Blow-Up: Medium, Message, Mythos and Make-Believe: George Slover
Michelangelo Antonioni, David Hemmings 1966
Photography, rock, and pot are so many foci of London's mod world and its "swinging” offshoots in urban centers everywhere. In Blow-Up, Antonioni reveals the histrionic basis of the life intent on these foci: its underlying motive is to create a new order out of the sheer willingness to suspend disbelief.
In Blow-Up Antonioni also lays bare the terrible pathos which is at once the source and the upshot of this impulse. The concluding parable brings the director's vision into focus. The miming of the clowns creates not just a tennis game but, more fundamentally, a community, a sharing in a super-personal reality. Creation of community is, in fact, the end to which the making-believe is merely the means. The make-believe impulse arises, Antonioni shows, out of the pathos of isolation. When the act of suspending disbelief has run its course, the loner falls back into his estrangement. There is, then, a kind of built-in pathos in the effort to create community by make-believe. It is the lyricism of this anguish which we hear—now faintly, now distinctly—throughout Antonioni's film.

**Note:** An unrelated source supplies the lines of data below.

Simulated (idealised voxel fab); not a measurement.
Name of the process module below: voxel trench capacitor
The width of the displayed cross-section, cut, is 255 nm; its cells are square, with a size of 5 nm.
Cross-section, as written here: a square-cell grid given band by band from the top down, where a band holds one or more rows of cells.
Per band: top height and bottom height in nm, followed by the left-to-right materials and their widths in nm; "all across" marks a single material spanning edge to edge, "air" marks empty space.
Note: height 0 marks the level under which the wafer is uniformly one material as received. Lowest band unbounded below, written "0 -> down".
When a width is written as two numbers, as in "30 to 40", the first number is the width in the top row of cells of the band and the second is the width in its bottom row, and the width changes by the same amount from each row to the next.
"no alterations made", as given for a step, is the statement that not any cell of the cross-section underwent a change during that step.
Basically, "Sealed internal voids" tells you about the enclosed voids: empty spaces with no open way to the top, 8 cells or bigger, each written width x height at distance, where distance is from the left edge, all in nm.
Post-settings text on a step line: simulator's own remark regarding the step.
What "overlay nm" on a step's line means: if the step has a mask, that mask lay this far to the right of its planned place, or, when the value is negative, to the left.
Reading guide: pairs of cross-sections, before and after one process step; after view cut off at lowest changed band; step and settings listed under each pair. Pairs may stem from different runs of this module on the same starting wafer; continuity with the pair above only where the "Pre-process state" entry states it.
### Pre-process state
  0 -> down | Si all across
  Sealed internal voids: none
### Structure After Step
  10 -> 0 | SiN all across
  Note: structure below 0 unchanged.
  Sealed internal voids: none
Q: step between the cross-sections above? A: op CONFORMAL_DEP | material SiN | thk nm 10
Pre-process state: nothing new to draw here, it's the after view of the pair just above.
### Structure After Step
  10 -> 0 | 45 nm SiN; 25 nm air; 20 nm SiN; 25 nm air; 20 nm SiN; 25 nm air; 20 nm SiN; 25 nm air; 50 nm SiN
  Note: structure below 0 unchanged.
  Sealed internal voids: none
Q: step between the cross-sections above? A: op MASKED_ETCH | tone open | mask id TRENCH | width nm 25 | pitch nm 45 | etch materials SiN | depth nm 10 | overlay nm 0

Only once does the photographer-hero (Hemmings, to be designated “H.” hereafter) give voice to his underlying malaise. Past the table, in the restaurant where Ron and H. are sitting, a female walks swinging her buttocks provocatively. In detached disgust, H. complains to Ron that he is "off London." If he had money, he says, he would get away from it all and be free. What makes this remark so puzzling is that H. has money, and if money could buy what H. yearns for, he could probably afford it The girl who owns the antique shop also wants to get out of London. also feels hemmed in and appears already headed for Nepal. Perhaps this need to get out of London or out of the antique shop is a cover for another—as yet undefined and hence pathetic—need: to get out of themselves.
To an audience nurtured in the closed-door ethos of the middle class, what is so remarkable in Blow-Up is the singular ease with which characters walk into and out of one another's living quarters. All doors appear to be open; locks are out. H. drifts into his painter neighbor's apartment any time of the day or night There is nothing unusual in his coming upon the painter and his mistress making love. Minutes later, the girl returns the call. So, too, the teeny-boppers, total strangers, appear on the scene uninvited, are put to work making coffee. The person who filches the photos of the murder seems to have no trouble getting in. Studio and apartment, professional models and private friends, working associates, and neighbours, all merge and mingle. The atmosphere suggests the "new tribalism" which Marshall McLuhan is prophesying. The mod world is its vanguard. This new tribalism celebrates openness, receptivity, spontaneity, a sharing of goods, particularly the good of sense experience. At first, the communality Antonioni presents seems convincing and engaging; it is based, apparently, on the various enthusiasms of the mod world: the camera image, music, clothes, pot. There is a rejection of all forms of establishment life, particularly those which divide and repress.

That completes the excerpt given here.